T h e   t e r m   a n d   t h e   p h e n o m e n o n   o f   a u d i e n c e

 

Olga's response to my research on the topic of the audience was to attempt a performance devoid of an audience position. This was to be achieved by keeping everyone active all the time. In this case, everyone meant just the two of us1: we would perform tasks  together that would keep us active and disable a resonant position (of an audience). We would try to either speak or type all the time. This experiment is relevant because it points to the distinction, which I make between performance and esitys/beforemancethat performance can take place without an audience and when you add an audience body, a beformance appears.


Performance artist and researcher Karolina Kucia has also pointed out that my research may not have relevance in the genre of performance art and the fact that there are works of performance art, which are not made for an audience. Kucia's critique has been directed especially to those experiments, in which I have traced histories of audience, namely to A Reading of Audience and in What if audience is a charge between in and out?-part of Audience Body.  According to Kucia, my research may be flawed when claiming something about the genre of performance art as a whole.


I agree with Kucia and have developed my argument to include the proposal that a performance does not require an audience. A beforemance instead does not exist without an audience body, which in turn can take multiple forms, as is proposed in this study. This draft therefore marked one limit of esitystaide/beformance art.

 

G a t h e r i n g


By focusing intensely on our personal memories of the performance, our practice spotlighted the experience of a single audience member. Proceeding with the motif of gathering and the subsequent plurality, this act of remembering and articulating those memories showed how our personal histories, associations, prejudices, small talk in the foyer and observation of details—things that were not deliberate parts of the performance itself—strongly affected our experience. The parallel existence of the implied (present in the work of the maker during the time before the esitys takes place) and the actual (present when the work is performed before an audience) audience member is one of the ways an audience appears as a charged condition2. It adds to the previous iterations of the motif in Drafts 2 and 4, where audience was produced through a plurality of approaches.

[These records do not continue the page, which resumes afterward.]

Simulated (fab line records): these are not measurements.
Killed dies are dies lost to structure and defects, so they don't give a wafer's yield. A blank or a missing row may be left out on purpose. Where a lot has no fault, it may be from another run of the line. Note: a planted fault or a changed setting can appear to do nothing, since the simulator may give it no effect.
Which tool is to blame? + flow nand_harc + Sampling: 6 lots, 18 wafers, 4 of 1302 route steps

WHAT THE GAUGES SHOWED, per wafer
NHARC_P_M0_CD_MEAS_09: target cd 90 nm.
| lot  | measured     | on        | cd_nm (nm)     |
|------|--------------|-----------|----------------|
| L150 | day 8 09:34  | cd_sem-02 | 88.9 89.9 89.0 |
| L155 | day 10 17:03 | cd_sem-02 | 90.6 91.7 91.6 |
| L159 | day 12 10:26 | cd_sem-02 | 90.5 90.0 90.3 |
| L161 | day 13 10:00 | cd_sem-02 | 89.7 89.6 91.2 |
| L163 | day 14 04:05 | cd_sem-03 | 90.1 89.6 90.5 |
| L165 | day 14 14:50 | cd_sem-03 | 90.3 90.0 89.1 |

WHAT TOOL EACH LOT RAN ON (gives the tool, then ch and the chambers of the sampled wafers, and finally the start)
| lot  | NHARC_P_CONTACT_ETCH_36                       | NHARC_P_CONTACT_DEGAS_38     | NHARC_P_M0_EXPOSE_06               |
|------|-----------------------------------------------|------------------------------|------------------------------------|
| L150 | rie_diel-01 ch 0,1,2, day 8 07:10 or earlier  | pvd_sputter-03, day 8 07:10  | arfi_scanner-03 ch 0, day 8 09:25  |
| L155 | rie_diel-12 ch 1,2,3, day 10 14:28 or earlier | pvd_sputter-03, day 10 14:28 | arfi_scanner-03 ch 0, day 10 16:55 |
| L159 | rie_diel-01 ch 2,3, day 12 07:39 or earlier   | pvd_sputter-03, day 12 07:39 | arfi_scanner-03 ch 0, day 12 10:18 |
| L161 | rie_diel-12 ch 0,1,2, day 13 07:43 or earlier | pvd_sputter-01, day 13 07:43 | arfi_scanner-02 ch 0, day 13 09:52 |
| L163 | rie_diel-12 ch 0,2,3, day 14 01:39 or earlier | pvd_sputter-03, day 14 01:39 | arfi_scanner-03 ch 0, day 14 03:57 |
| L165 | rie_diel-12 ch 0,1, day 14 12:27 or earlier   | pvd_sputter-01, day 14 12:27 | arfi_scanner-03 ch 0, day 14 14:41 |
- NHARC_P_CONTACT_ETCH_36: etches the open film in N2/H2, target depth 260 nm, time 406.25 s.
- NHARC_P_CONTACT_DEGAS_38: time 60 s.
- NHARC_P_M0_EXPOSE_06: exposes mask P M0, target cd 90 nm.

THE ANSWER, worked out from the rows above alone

The singularity of each experience of each audience member as an attribute of the plural nature of an audience is highlighted by performances made for an audience of one. Performances truly just for one person are highly rare in the context of art (in the context of birthdays they are fairly common). I can’t remember ever attending one, although I have composed a practice for it (Laitinen 2017). When talking about performances for an audience of one, or one-on-one-performances, we mean performances for one person at a time, in which case the plurality of the audience is realized asynchronously. For example, the director Otso Kautto erected a tent in a public place in Pori, where one could meet him personally for a session, in which he would find specific words that would function as healing agents in my life (Healing Words 4.9.2018); Giorgio Convertito in turn invited audience members for 30-minute private one-on-one meetings in a hotel room (Hotel Room Encounters 29.1.2020).


Works of this genre of performing arts have been addressed more extensively for example by Eero-Tapio Vuori and Risto Santavuori (with respect to turning the everyday into an experiential performance through a suggestive dramaturgy, Vuori & Santavuori 2011), Louna-Tuuli Luukka (with respect to a wish for transformation, Luukka 2020) and Adam Alston (with respect to narcissism, Alston 2016, 35-73). Vuori has developed a neologist concept of experimance to indicate specifically experiential performances for an audience of one. In his thinking, the absence of other audience members prevents the sole spectator from finding support from their reactions, and as a result the performance can merge with the rest of their experiential field.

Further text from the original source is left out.